Do you need board approval for the home project that you are wanting to complete? Or, are you confused about what that even means? Here we go, I’ll explain the logic and process and how to proceed forward in order to build your dream come true.
Honestly, it’s probably my least favorite part of my job because it is absolutely additional work that feels like an added expense to my clients that I wish could be avoided. But… alas it cannot. It is what it is and if you want to live in your community the rules need to be followed. I look at it this way, I don’t want my neighbor to build a huge addition 12’ from my back door if it doesn’t;’ comply with the code.*
Each city/town is different and even has a different name for the board that you will need to go in front of but they all fall under the Planning Department. In some towns, it’s referred to as ZBA (Zoning Board of Appeals) or BOA (Board of Adjustment). They are reviewing the same criteria but can have different requirements. This is where it gets very confusing. Long and short, the town’s written codes are MORE stringent than the state’s but not less. Some towns make their codes so unreasonably difficult that it costs homeowners an exceptional amount of money between civil engineering and architectural fees. While other towns tend to be more logical and reasonable. If you live in an area where “anything goes” you want to ensure you have enough land not to see your neighbor’s house. Long and short, these codes and ordinances are meant to protect the community, land, and water from overdevelopment.
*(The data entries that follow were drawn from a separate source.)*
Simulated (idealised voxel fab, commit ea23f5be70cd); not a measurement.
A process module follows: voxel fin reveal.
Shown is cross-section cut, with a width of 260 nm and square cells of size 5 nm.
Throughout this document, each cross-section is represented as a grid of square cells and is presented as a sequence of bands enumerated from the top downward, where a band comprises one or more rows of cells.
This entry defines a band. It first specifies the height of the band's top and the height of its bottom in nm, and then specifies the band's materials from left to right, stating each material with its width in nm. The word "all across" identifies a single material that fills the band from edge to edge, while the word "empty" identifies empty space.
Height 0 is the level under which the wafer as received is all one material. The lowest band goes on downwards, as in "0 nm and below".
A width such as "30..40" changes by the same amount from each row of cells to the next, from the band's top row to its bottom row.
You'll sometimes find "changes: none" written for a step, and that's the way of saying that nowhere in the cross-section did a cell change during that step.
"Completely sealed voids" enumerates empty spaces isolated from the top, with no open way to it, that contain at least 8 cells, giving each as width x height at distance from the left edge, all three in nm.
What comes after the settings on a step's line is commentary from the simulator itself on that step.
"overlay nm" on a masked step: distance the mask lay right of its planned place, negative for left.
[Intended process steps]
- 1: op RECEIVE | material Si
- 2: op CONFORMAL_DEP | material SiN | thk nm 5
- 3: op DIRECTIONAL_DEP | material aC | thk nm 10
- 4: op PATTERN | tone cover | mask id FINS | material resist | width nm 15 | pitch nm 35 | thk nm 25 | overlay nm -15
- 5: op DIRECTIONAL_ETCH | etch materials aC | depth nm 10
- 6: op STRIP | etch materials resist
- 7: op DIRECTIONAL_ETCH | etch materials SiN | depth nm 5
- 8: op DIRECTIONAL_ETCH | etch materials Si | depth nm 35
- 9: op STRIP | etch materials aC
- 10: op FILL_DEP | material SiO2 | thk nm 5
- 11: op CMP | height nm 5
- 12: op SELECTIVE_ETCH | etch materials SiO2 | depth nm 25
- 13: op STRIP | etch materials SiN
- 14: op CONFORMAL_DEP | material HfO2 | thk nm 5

- Portsmouth, NH: Variances are awardees through the BOA and are reasonable should you live in a single-family dwelling unit on a non-conforming lot (very typical). There is no requirement for hiring a professional, it’s just much easier and more likely to be granted if you do. 8If you are wanting to build a hotel, it’s a little more complicated but clearly can be done. Boo!
- Rye, NH: Get ready to hire an attorney, or designer and wait 6 months to be seen in front of the ZBA. It is possible to get a variance but they will make you jump through a lot of hoops including civil engineering and a water mitigation plan.
- New Castle, NH: Thie is a new code and so complicated that you should be prepared to hire a civil engineer at the minimum and they will do all the calculations. You have 4 major boards that you will need to go through for approval for a variance to be granted – and that is rare but can be done.
- Kittery Maine: Definitely civil engineering will need to be hired but that it typically all as long as you are complying to code and don’t need a variance. If you do, be prepared to fight a battle that is a minimum of a year.
- York, Maine: A reasonable town but make sure you have enough land to comply to all codes. Variances are not granted easily and they are very strict about the more populated areas such as York Beach.
- Newmarket, NH: Easy easy to get a building permit all within reason.
- Compton, NH / Mid-Coast Maine: No restrictions in the least and can pull a permit with drawings marked “Preliminary” – something is never done in the above towns you just have to follow state code.
PREPARING FOR THE BOARD REVIEW MEETING:
- Create plans that must include existing conditions and proposed projects with comparable heights and footprints. Should your project be approved, this is what you are building so make sure it is exactly what you want – including the location/sizes of windows and doors.
- A Site Plan must be created that includes all calculations with existing and proposed. This will consist of Living Area, Lot Coverage, and Gross Living Area.
- Prepare your narrative that will lay out the Scope of Project and the 5 Criteria that will be reviewed by the board. Most are fairly straightforward (Staying in the spirit of the neighborhood, staying environmentally friendly, considering safety concerns, and displaying hardship). The hardship is typically the most difficult argument because it is left up to individual interpretation and remember, the board is comprised of individual humans with their own interpretation of your project. What is reasonable to you might not be reasonable to someone else.
- Presenting the project to the board. Here are my hints:
- Always be respectful to the board; a little flattery never hurts.
- Always be present at the meeting even if you have to travel to the meeting or get a babysitter. When I present, I will go through the entire project answering questions that the board might have then I ask the homeowners to give a human appeal. For example, they might want to have more children and they simply don’t fit in their current home.
- Show up early so that you can hear what the other projects are about and where the board is leaning. You can address something that came up earlier in the evening – like parking concerns etc.
- Know what the board wants to see. Do your research ahead of time because it is typically on the city/town website. If it is not, it is somewhere in town hall even if it’s the town planner or building inspector that has it in their head, it’s worth a healthy conversation.
The actual presentation is the easiest part of the process as long as you have properly prepared. Yes, it’s a lot of work but worth it if it is approved. Should your project be denied, you can re-submit but it has to be a “considerable” change. Typically, they will not “negotiate” right in the meeting the night of the meeting but sometimes they can approve with contingencies. My suggestion is to make sure that the project that you present is reasonable, functional for you, and be well-prepared.
*True story, this almost happened, and if it wasn’t for the variance guidelines it most certainly would have.